This blog, posted with permission from Synchronicity Earth, is a shortened version of the original found here.
Claire Adler has a lifelong interest in conservation, a lot of anxiety about climate change—and a degree in medieval English literature. She shares some thoughts about how studying our past can help protect our future.
“When I explain my background to my coworkers, I tend to emphasise that my research approached medieval literature from an environmental perspective. I’m interested in the new stories old texts can tell us about humanity’s place in the natural world.
But in reality, I didn’t spend much of my degree focused on the environment: I was too busy learning how to decode medieval handwriting, gaining a grounding in the history of the period, and spending lots and lots of time reading very weird poems very, very carefully.

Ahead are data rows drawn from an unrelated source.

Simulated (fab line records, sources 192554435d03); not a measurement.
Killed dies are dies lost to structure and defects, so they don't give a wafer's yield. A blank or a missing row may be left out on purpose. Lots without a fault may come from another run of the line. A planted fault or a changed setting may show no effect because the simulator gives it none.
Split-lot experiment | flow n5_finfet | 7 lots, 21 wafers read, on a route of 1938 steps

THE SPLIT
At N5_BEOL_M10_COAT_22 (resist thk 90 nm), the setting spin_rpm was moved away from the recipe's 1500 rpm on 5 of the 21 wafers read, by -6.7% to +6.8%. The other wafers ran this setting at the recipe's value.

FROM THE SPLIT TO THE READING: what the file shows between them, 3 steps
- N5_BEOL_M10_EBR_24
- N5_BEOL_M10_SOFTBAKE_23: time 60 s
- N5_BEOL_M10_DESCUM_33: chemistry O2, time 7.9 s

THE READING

Beyond the practical skills it has afforded me, I am grateful for my humanities background because it enables me to place today’s environmental crisis in historical context. Recognising the long European legacy of violence against the living world reframes the present moment as an opportunity to finally create a radically new society.
At Synchronicity Earth, I have had the privilege to be a very small part of this process. Many of our partners engage in locally-led conservation and restoration work, work that implicitly resists the dominant capitalist narrative by casting care for the living world as intrinsically worthwhile. Others challenge the contemporary economic order more directly, from pushing back against Inga 3, to fighting for the recognition of communal, Indigenous land rights based on stewardship rather than ownership.
This fall, I’m moving on to pursue a PhD in medieval and early modern literature. As I envision my future as an academic, I know it will be profoundly shaped by my time at Synchronicity Earth.
Of course, I’m excited to one day advise my students on how their literature degree could translate into a career in conservation. I will be able to confidently say that no one needs to choose between biodiversity and storytelling: the living world needs new stories.
But perhaps more importantly, I leave Synchronicity Earth more convinced than ever that our stories need the living world. When we look at history through the lens of today’s environmental crisis, different things stand out.